[LLVMdev] Is infinite empty loop dead code?

Óscar Fuentes ofv at wanadoo.es
Wed Nov 14 14:00:59 PST 2012


Joshua Cranmer <pidgeot18 at gmail.com> writes:

> The C++11 standard explicitly allows compilers to assume that all
> loops will eventually terminate:
>
> [intro.multithread] 24:
> The implementation may assume that any thread will eventually do one
> of the following:
> — terminate,
> — make a call to a library I/O function,
> — access or modify a volatile object, or
> — perform a synchronization operation or an atomic operation.
> [ Note: This is intended to allow compiler transformations such as
> removal of empty loops, even when
> termination cannot be proven. —end note ]

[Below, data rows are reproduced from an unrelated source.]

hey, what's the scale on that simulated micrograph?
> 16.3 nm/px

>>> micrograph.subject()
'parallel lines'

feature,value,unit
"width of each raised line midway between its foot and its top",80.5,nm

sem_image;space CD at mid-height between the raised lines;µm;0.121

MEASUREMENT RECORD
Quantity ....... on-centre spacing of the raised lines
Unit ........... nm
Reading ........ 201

In embedded, single-threaded systems, sometimes you use an infinite
empty loop when the purpose is to wait and handle hardware interrupts
forever. Those interrupts may or may not happen. I wonder how this fits
into the note above.

> I don't know if C11 has a similar statement, but C99 has a statement
> which is ambiguous in this regard (it only refers to a requirement
> upon program termination).
>
> There's a blog post by John Regehr on this topic:
> <http://blog.regehr.org/archives/161>.

I agree with that blog post about the C++ Standard's text quoted above.